Agreement on Jerusalem was meant to be the culmination of the Israeli-Palestinian peace process. Instead, failure to agree on it at Camp David in the summer of 2000 started the descent into a new round of sub-war, sporadically interrupted by efforts to renew negotiations. The “al-Aqsa intifada,” sparked off by Ariel Sharon’s visit to the Temple Mount on 28th September 2000, is rumbling on inexorably as both sides pursue unrealisable goals by means of unrealistic strategies. The Palestinians apparently thought that, by initiating a return to violence, they could deepen divisions within Israel and between Israel and the US, with a view to securing a mass return of refugees to Israel and a Palestinian state that would include “Arab Jerusalem.” But Israeli opinion is less divided than for many years, and the prospect of concessions beyond the sweeping ones that were on offer from Ehud Barak last year seems ever more remote. Meanwhile, the Sharon government is thrashing around, rhetorically and militarily, in the vain hope that it can eliminate suicide bombers and repress the Palestinians of Gaza and the West Bank into the helot status that they occupied between 1967 and 1987, before the first intifada. That too is not working. Yet given the expectations that both leaderships have aroused by resorting to force, neither can call a halt with nothing to show for it. So, like blinded boxers, they jab at each other with no clear purpose or hope of victory.

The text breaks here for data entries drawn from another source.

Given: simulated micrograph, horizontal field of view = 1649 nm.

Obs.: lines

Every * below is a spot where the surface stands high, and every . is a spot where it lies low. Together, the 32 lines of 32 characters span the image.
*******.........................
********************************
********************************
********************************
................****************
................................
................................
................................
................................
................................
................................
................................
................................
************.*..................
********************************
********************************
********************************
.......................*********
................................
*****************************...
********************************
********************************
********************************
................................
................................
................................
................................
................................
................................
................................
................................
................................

Jerusalem remains the territorial and symbolic heart of the conflict and both sides have been trying to establish new footholds for the negotiations which will eventually be resumed. Among the more bizarre manoeuvres are the preparations by Israeli zealots for animal sacrifice in a rebuilt Temple. The Palestinian response has included reassertion of the dubious claim that the Western Wall is a Muslim holy place and the ancient Jewish shrine was not on what Jews today call the Temple Mount, but somewhere else altogether. These debates are not restricted to the fringe; they are close to the political mainstream.
Since his election in February 2001, Sharon has declared that he is committed “to protecting a united Jerusalem with the Temple Mount at its centre, under Israeli sovereignty for ever.” Such statements return Israel to the rigid posture maintained (except for Barak’s wobble) since the capture of east Jerusalem from Jordan in 1967.